Observations on Engagement Posture With the Rapier
ARMA Houston, TX
The purpose of an engaging guard is to approach your opponent from a
position of relative coverage, a thing particularly important to thrust
fencing. With the sword alone in one hand, there tends to be less variance
in the nature of this position than in other weapon systems. In this article,
I will be discussing specifically the posture of the body, legs and feet
in these engaging guards with respect to the development of systems dealing
with the rapier in its origin and then decline.
The rapier, as a weapon, was invented sometime in the late 1400s, probably
in Spain, but it was not widespread or in common enough use to be discussed
in a dedicated manual until ~1550. In this context, the invention of a
new dedicated rapier style owes its origin to Italy during the 16th Century.
From there, the new rapier style would spread to the rest of Europe, as
other countries picked up on the popularity of the weapon, owing to its
usefulness in urban self defense and dueling, particularly among the burgeoning
As I mentioned above, I am only interested in the posture of engagement
with the single sword, and so, with that in mind, there are a couple of
things to remember as you read this article. Firstly, the concept that
a sword alone was sufficient for your own defense was fairly rare prior
to the 1600s. Most manuals of the 1500s considered the sword and buckler,
sword and dagger, or sword and cape to be the more appropriate self defense
model. Secondly, the weapons of the 1500s tended to be better at cutting
than the later rapiers, and the amount of cutting that you would like
to able to do seems to influence your guard of engagement posture. Thirdly,
there are often multiple examples of engaging guards in these manuals,
and I am only choosing one example, if I feel like it is representative
of the master's intent. Fourth, I am not considering arm and blade position
in this analysis, even though, theoretically, they both influence body
posture. I have to draw the line somewhere in order to make a fair comparison,
and as long as the fighters are in a point forward position, I am basically
saying they are "close enough." Fifth, it should also be noted
that once swords are depicted as being in contact with one another, a
great many of the posture differences fall away showing that once engaged,
the requirements of combat shift to a more universal truth. Lastly, my
hypothesis presents a line of evidence which seems to promote a mostly
linear development of the postures I am presenting, but we know that history
doesn't actually work like this and that these developments would have
actually been highly regional at times. Additionally, keep in mind that
the individual manuals are not necessarily responses to all of the other
manuals, so the amount that any given master was even aware of what other
people were advocating cannot be assumed.

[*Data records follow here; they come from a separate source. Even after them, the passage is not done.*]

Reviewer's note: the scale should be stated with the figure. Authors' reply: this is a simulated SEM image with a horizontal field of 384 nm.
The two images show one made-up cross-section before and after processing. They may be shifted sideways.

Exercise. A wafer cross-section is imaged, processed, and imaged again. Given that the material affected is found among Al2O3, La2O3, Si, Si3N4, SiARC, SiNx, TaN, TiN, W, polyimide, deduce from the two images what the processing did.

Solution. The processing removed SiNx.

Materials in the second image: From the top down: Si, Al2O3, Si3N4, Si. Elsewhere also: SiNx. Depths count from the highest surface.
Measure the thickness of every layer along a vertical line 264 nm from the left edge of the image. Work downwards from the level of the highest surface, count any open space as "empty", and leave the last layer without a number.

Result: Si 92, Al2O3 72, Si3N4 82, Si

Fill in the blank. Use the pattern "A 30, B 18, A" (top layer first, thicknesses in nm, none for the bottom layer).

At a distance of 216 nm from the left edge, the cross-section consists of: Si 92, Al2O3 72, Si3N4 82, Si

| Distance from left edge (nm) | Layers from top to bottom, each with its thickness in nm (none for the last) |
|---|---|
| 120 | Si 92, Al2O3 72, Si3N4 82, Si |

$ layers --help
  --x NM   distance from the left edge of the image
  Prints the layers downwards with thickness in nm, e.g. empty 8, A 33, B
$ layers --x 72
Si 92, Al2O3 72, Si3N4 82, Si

We cannot begin our discussion of the rapier without first considering
the origin of systematized presentation of weapon combat in Europe, the
longsword. As shown below, in the guard of Posta Breve, the basis of most
engagement postures in the longsword is: The front leg is bent while the
back leg is straight.
Fiore, Italian - 1404
Fiore, shown above, represents the oldest illustrated longsword manual,
but this posture convention is maintained throughout the entirety of longsword
use. For a more dramatic and obvious demonstration of the same posture,
we can look to Meyer in 1570 and show the basic configuration of his legs,
hips, and spine in the accompanying stick figure.
Meyer, German - 1570
Consequently, it must be remembered that there was a strong tradition
of this longsword posture happening at the same time as the rapier system
was being developed. This same type of posture was maintained by the first
example of single sword that we have (as a dedicated subject for a fight
manual), Leckuchner in 1486, where we see the left foot in front, for
passing footwork reasons, and the body leaning forward over the lead leg.
Interestingly, here we see a very open and wide stance.
Leckuchner, German - 1486
We see remnants of left foot forward theory, even with thrusting swords,
for the subsequent 100 years or so. For example Henry St. Didier's French
single sword manual of 1573 contains mostly left foot forward engaging
guards and passing footwork.
Didier, French - 1573
However, by the early 1500s we see the first examples of a primarily
right foot forward guard posture in the Bolognese master Marozzo, in 1536.
In this case the right foot may be forward, but the posture is still very
much the front leg is bent while the back leg is straight:
Marozzo, Italian - 1536
Marozzo and the other Bolognese masters put forth right foot forward
guards quite often, but on the whole, they still advocate mostly passing
Even with Agrippa and his presentation of the first true thrust-only
manual in 1553, we see the same trend for his tertia guard.
Agrippa, Italian - 1553
(ignore the dagger)
Marozzo and the Bolognese school were quite influential in the later
part of the 1500s, and so it makes sense to see both Mair and Meyer maintaining
this same posture in their presentation of the rapier in ~1540 and 1570
Mair, German - 1542
Meyer, German - 1570
During the later part of the 1500s we do see some beginnings of a shift
in fighting theory with respect to a single sword. In Italy there were
a series of masters who explored alternative guard postures. Most famous
of these would probably be Di Grassi, who also in 1570, advocated a much
more upright posture with the feet much closer together.
Di Grassi, Italian - 1570
And Vizziani in 1567:
Vizziani, Italian - 1567
Additionally we see Lovino in 1580 also support an upright posture with
the feet close together.
Lovino, Italian - 1580
The Vizziani and Di Grassi represent good intermediates to what would
eventually become fully established as the most prevalent posture of the
1600s, as does Saviolo in 1595.
Saviolo, English - 1595
Heredia, a Spaniard in 1599, then puts forth an engaging posture that
is also very upright, like Di Grassi and Saviolo, but adds a straight
front leg, which would seem to be one of the first depictions for this
Heredia, Spanish - 1599
Lastly, during this time, the Spanish Destreza theory was being developed.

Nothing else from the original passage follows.